We will use Turtle as the syntax for our examples from here on forward.

RDFS: adding domain semantics

While RDF provides a way to make statements in triple format about resources, it does not however make any assumptions about what those resources represent. RDF in itself is domain-free.

To apply RDF in your domain, you need to specify “the things” you want to talk about and the properties and relationships of relevance. In RDF-speak this translates into defining the classes and properties to be used in your RDF statements to describe your resources. Such a group of domain-relevant classes and properties are referred to as a vocabulary. The RDF Schema Language (RDFS) is what is used to define such vocabularies.

RDF Data Cube Vocabulary

Fortunately there is already a vocabulary for describing statistical information and data cubes, and what’s more, it is a W3C standard: the RDF Data Cube vocabulary.

RDF Data Cube Classes

Let’s have a quick reminder of the concepts we discovered while exploring the Olympics data:

These are our classes of interest, and nearly all of these have an RDFS translation/definition in the RDF Data Cube vocabulary (in what follows, qb is the prefix for http://purl.org/linked-data/cube#):

Data cubeqb:DataSet
Dimensionqb:DimensionProperty
Observationqb:Observation
Measurementqb:MeasureProperty
UnitNot in RDF Data Cubes but can be found in other vocabularia, e.g. QUDT.
Sliceqb:Slice

Using that vocabulary and adding a few new “words”, a data cube has been defined as follows:

A qb:DataSet has a qb:DataStructureDefinition that defines the structure of the cube. The structure is specified by means of a qb:ComponentSpecification containing a number of qb:ComponentProperty sets, detailing qb:DimensionProperty to define the dimensions of the cube, qb:MeasureProperty to define the measured variables, and qb:AttributeProperty to define structural metadata such as the unit of measurement. The observations themselves are included as a qb:Observation for each cell of the cube.

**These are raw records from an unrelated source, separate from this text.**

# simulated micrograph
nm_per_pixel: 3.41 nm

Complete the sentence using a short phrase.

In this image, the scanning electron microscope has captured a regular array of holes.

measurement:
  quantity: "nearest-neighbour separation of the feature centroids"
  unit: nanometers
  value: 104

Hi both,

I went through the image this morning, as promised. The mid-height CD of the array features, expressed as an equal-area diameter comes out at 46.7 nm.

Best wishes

For those who are interested to know more of the technical details, each of these classes has a formal semantic definition in the RDF Data Cube vocabulary specification. We’ll limit ourselves to just one example here: the definition of the Observation Class.

  qb:Observation
   rdf:type rdfs:Class ;
   rdfs:comment "A single observation in the cube, may have one or more
    associated measured values"@en ;
   rdfs:isDefinedBy <http://purl.org/linked-data/cube> ;
   rdfs:label "Observation"@en ;
   rdfs:subClassOf qb:Attachable ;
   owl:equivalentClass scovo:Item ;
.

Some of this will already be sufficiently familiar and readable:

The formal semantics are expressed in the last two statements:

Omitting the prefixes for a moment, the use of subClassOf means that every instance of an Observation is also an instance of the class Attachable (an abstract superclass for everything that can have attributes and dimensions.). The use of equivalentClass means that every instance of an Observation is also an instance of the class Item defined in another vocabulary called The Statistical Core Vocabulary (SCOVO, meanwhile deprecated), and conversely every such Item is also an instance of Observation.

RDF Data Cube Properties

The RDF data cube vocabulary defines also a list of properties:relations:

rdf data cube properties

Again, more technical details are available in the RDF Data Cube vocabulary specification.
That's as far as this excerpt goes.